I've built a system which allocates numpy arrays and processes them in
C++ code (this is because I'm building a native code module using
boost.python and it makes sense to use numpy data storage to then deal
with outputs in python, without having to do any copying). Everything
seems fine except when I parallelise the main loop, (openmp and TBB
give the same results) in which case I see a whole bunch of messages
"reference count error detected: an attempt was made to deallocate 12 (d)"
sometimes during the running of the program, sometimes all at the end
(presumably when all the destructors in my program run).

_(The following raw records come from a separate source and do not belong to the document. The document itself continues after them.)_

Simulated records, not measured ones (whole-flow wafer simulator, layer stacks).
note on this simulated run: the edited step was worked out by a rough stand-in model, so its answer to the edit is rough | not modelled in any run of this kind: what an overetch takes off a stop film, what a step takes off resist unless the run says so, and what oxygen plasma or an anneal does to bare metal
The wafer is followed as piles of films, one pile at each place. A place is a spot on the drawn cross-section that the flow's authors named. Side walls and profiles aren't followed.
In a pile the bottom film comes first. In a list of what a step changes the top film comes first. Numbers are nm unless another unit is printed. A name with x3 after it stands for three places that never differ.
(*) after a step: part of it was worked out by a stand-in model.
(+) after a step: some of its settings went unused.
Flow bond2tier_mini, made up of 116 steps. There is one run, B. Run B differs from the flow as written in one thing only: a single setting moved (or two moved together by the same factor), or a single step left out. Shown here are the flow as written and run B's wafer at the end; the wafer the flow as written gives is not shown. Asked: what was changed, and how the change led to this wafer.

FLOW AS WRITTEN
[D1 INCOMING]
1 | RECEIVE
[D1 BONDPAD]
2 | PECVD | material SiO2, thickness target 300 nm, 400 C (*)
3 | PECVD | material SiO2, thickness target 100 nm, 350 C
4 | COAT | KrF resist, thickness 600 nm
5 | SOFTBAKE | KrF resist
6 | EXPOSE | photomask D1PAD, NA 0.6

To clarify, the loop I am now running parallel takes read-only
parameters (enforced by the C++ compiler using 'const') and as far as
I can tell there are no race conditions with multiple threads writing
to the same numpy arrays at once or anything obvious like that.
I recompiled numpy (I'm using 1.6.1 from the official git repository)
to print out some extra information with the reference count message,
namely a pointer to the thing which is being erroneously deallocated.
Surprisingly, it is always the same address for any run of the
program, considering this is a message printed out hundreds of times.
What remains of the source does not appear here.